While online shopping continues to develop easy, no-fuss shopping at the click of a button, the high street is always going to fall into second place in terms of speed and convenience. It’s true – being able to type in a shop name and watch your screen load every item of new, old or sale clothing and accessory in the blink of an eye, certainly has its perks over traipsing the high street… but surely there’s a reason our street shops have lasted so long?
Maybe it’s the eclectic nature of the stores on display? Online, the biggest brands and most well-known names are searched day in day out, but what about the pop-up shops, or independent retailers, offering a little glimpse of individuality, discount and sass? These little gems have rightfully earned a place in every shopper’s heart and without the high street we’d never know they existed!
Not convinced? Okay, how about a combination of the two? Take Broad Street Mall, just one of many retail shopping complexes in the UK. By combining the best of outdoor shopping with an easy layout, a vast mix of retail options, and the added comfort of being indoors – it’s win-win!
Over the years, several studies have been carried out with the aim of working out how to best support local shopping areas in order to keep them up and running. In a previous article, the BBC discussed a number of government schemes that have been introduced to try and give shopping areas a boost. But the overriding thought was how to engage the locals to help too.

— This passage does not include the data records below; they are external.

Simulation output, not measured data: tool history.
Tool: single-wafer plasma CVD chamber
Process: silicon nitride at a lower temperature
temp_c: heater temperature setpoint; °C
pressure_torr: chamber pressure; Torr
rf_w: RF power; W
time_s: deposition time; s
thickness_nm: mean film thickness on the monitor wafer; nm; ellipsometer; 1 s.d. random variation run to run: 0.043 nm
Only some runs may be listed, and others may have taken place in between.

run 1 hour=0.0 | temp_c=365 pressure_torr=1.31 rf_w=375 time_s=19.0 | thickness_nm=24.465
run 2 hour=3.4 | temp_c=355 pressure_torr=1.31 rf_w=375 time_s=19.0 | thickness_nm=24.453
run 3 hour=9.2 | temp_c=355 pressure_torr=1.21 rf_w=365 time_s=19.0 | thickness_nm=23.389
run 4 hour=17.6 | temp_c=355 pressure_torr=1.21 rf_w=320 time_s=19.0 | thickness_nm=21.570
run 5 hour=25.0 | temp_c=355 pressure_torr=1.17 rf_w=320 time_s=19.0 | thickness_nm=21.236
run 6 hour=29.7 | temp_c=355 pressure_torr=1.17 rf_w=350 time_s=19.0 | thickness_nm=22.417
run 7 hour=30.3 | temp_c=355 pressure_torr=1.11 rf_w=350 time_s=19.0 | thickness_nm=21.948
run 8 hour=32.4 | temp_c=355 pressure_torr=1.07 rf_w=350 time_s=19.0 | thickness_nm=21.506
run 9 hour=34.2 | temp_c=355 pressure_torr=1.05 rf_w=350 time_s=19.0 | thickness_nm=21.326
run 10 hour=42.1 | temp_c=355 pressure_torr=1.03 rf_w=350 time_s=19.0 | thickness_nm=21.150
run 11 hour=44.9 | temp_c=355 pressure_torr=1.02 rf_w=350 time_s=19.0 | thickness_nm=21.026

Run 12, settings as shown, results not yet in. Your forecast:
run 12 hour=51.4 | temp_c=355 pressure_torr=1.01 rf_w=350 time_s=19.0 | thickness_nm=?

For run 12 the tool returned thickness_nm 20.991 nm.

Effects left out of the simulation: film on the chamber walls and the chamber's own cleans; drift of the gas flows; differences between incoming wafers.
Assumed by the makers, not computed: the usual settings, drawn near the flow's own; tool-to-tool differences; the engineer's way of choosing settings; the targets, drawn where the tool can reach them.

Through a scheme called Totally Locally, the suggestion was that if every adult spent £5 a week in their local independent stores then it would add an extra six million a year to the economy. That’s huge, but is it entirely sustainable? Stepping away from your usual shopping spots and trying to remember that there are other (often better) options available would be a useful starting point.
One such example could be this: instead of popping to your local supermarket to top up the vegetable supplies, why not pop to a local farm shop, or market stall? Sure, your potatoes might need a clean, or your apples may not shine so brightly you can see your reflection, but what real food does? We’ve become so reliant on the over processed foods displayed on our shelves that it’s practically offensive to us to consider having to prepare it ourselves.
The same could be said for clothes shopping. Getting out and about is not only far better for us, but also provides a whole user experience. The coffee break, a spot of lunch, sales as soon as they hit the shelves – and they’re just a couple of examples. How about the idea of ‘making a day of it’? It’s far easier to sit at home and click through endless clothing examples, that’s correct, but what happened to having fun trying things on and socialising?
One thing is for sure, if the shops suddenly disappeared we’d sure miss them, so why not pay yours a visit this weekend?